If the feature is skewed, it might favor for example right hand moves over left handed moves which you will need to keep in mind.
If you are going to be competing in a really retentive feature you can start thinking about possible links you might be able to pull off while a less retentive feature might favour doing less moves with a cleaner technique with more set up for the moves.
Some holes can be quite retentive in the bottom while having a flushy stack. These features will favour moves done on the bottom of the hole like mcnasties and lunar orbits over cartwheels and tricky woos.
Looking At Your Own Strengths And Weaknesses
After you are familiar with the feature you need to look at your own strengths and weaknesses and find moves that you could be able to learn to do consistently before the competition.
It’s not going to be enough if you can pull of a crazy trophy moves once or twice in training, if you can’t pull it off consistently over many runs in the competition. In my opinion getting a move/combo down 7 out of 10 times is the minimum if you want to be able to do it in competition.

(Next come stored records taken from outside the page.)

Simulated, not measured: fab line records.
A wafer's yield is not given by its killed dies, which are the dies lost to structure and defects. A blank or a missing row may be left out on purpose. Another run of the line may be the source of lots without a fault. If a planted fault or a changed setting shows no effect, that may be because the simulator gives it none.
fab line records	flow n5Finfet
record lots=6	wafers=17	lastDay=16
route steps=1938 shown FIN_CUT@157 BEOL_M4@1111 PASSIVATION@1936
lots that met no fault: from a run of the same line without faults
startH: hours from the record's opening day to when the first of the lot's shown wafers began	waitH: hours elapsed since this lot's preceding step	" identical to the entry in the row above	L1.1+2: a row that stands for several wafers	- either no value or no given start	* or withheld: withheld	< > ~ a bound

When deciding what moves to train it’s important to know how each move will score. So you should take some time to study the scorecard of whatever ruleset your going to be competing under. For this guide we are going to be using the official ICF ruleset used in all the official international competitions.
The ICF rules can be found here
American vs ICF Rules
There are many other rule sets out there, for example the north american rule set with 60 seconds rides instead of the 45 seconds in the ICF rules. american rules also have some moves that are not included in the ICF rules like the stern squirt.
The french also have their own set of regulations. Many local competitions will also make adjustments to the rules to make them more forgiving for beginners. If you can score high with the ICF rules, it’s safe to say you will do good no matter the variations.
Visualizing And Planning Out Your Ride Is Essential
After you have identified the moves you are going to try to fit into the 45 second ride, you need to start thinking about your movement and the order of the moves.
If you are starting out with an entry move, you should try to land it in a way you can easily do the next move without wasting time setting up.
If you are starting from the eddy you should start so you will be in the position you want to start your first move in as fast as possible. Some moves like woo trickies and mcnasties start from a backsurf, so it makes sense to do those right after moves that have land backwards.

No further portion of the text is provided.